It baffles me that the developers apparently consider having to look up boss strategies a no brainer, but having to look up speccs worth revamping the talents every other expansion.
Please read the post below first to be able to understand this one.
The conclusion of the earlier post was that if you want to have meaningful choices of equal efficiency in a game, they need to be about style. Examples show that differences in style need to be very strong if the choice between equally efficient options is to be considered meaningful.
If we try to use this insight to design WoW talents, we run into several problems.
On the one hand side we would like to start the iteration during development with radically different options. On the other hand, we need to consider that having six choices of three options each, creates three to the power of six possible combinations. That is 729 combinations. But since we have 33 speccs in World of Warcraft that makes 24,057 combinations that the designers need to think through if they want to make sure that no unbalanced combination emerges later on.
Of course, the designers don't want to think through every one of these combinations - especially not when considering possible combinations with racial abilities or any content they offer later on. That's why they want the options to be similar! That's why e.g. the first choice in the feral talents at level 15 is all about movement. This way it is easier to think it through. Situations in which movement doesn't matter, for example, can be ignored while balancing this choice.
Another reason to create choices between similar options, instead of radically different ones, is to make sure that every druid has some 'movement changing ability'. Otherwise the player might feel like he missed out on some of the 'content'.
To keep the balancing manageable it is also useful to homogenize the endgame. I think this is a fallacy, but hear me out. If every boss has an autohit every two seconds and at most one special hit every 3 seconds, some number crunching can be done. For example, the devs can offer the tank the choice to either gain X armor or Y more block chance. Next, they tweak X and Y to be equally efficient while tanking. Of course this only works if encounters are similar enough.
We see that having a very homogenous endgame allows the devs to add more style choices that are equally efficient. If you ever wondered, why the PvE endgame is better balanced than the PvP endgame, that's the reason.

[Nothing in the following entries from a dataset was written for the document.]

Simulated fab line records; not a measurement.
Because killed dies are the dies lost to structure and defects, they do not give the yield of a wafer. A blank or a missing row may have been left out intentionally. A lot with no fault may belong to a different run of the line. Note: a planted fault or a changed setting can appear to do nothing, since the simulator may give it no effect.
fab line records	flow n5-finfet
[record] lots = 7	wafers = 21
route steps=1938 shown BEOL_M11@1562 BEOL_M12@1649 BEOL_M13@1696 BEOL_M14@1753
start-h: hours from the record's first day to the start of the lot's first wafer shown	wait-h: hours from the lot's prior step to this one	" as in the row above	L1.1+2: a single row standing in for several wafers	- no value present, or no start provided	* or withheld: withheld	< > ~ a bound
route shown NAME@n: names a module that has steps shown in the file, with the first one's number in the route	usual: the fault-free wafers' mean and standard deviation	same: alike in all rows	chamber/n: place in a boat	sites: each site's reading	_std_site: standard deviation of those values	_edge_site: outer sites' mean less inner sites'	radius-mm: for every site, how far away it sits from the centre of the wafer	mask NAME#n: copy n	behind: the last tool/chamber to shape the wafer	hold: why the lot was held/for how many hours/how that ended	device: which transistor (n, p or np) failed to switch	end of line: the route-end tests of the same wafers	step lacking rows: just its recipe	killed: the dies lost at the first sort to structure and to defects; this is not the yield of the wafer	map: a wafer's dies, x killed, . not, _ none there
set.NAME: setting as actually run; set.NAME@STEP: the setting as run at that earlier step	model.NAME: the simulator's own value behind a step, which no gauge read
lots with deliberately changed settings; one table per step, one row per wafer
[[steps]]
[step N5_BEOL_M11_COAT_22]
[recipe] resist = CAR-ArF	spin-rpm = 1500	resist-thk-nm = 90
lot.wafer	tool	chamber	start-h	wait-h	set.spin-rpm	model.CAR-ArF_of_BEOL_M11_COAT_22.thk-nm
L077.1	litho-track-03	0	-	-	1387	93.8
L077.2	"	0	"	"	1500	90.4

Unfortunately homogenizing the endgame is a fallacy. What you gain via the more interesting talent choices, you lose threefold by having a more boring endgame.
I recently played a rogue in dramatically unbalanced battlegrounds; and I had fun. And since the waiting times were lower than at max level, I'm apparently not the only person who found this to be fun. How is that possible?
Well, the PvP game consists of a lot of very different situations that appear unpredictably in front of the player. The priest may be instantly dead when jumped by two rogues, but he can also make a fear bomb in the flag room and save the day. That's why the game is fun for him. As long as we don't make a competitive sport out of it, these battlegrounds are perfect fun.
And turning an activity into a competitive sport may not always be the best idea. If it has to be done, the game either requires a lot of unpredictability (Poker) or perfect symmetry (Chess). Unfortunately Blizzard was trying to make the WoW PvE endgame perfectly predictable, not symmetrical (it's PvE) and still competitive. We've seen the boring result of this: the endgame becomes all about execution, “Simon Says”, without any real choices for 90% of the players.
A solution would be to make the endgame less predictable. But that would be a dramatic change that's probably impossible to make. On the other hand .. they just added Panda Kung Fu and Pokemon; nothing's impossible, I guess.
Looking at the preliminary Druid talents, for example, you can see that they are mostly completely irrelevant for the raiding endgame. And where they are not irrelevant, they are mandatory. If “cenarion ward” increases healing output, it is mandatory. If it doesn't take Nature's Swiftness.
It is extremely difficult to create style choices in the raiding endgame, because endgame players, especially hardcore raiders, just don't care about style. Just recently someone told me that he could care less whether the tank is a Panda or a Pink Gnome. To introduce a meaningful choice about style in that environment is all but impossible. And if a choice is not about style and not about efficiency it is meaningless.
Remember, the act of choosing is a journey towards a goal. That goal can either be more efficiency or better style. There just aren't any other goals concerning character development that I am aware of.
So, what would I do if I a were a dev? Two things.
First I would differentiate between two kinds of choices: The ones that are meant to make the player ponder for a long time whether he has made the right choice, and those which do not. Next, the choices that are meant to make the player ponder for a long time, need to be very high level choices, like choice of class or specc. They need to change dramatically how a player plays the game. They need to change the style dramatically. They can either lock the player in (e.g. class) or allow a frequent repeat of the choice (e.g. specc).
The choices that have a final answer would still be left in the game. They are fun for new players to figure out and if new players are unable to figure them out, they will receive help from other players and online resources. It baffles me that the developers apparently consider having to look up boss strategies a no brainer, but having to look up speccs worth revamping the talents every other expansion. The devs create an entire leveling game that is wasted once the players reach the endgame. But if the talents become uninteresting for players in the endgame, they somehow think that's a big problem.
Finally, I would add more unpredictable content that makes all kinds of absurd decisions valuable every now and then. This situation already exists in the casual PvP content. In the long term, there's no reason to not evolve the PvE content in this direction, too.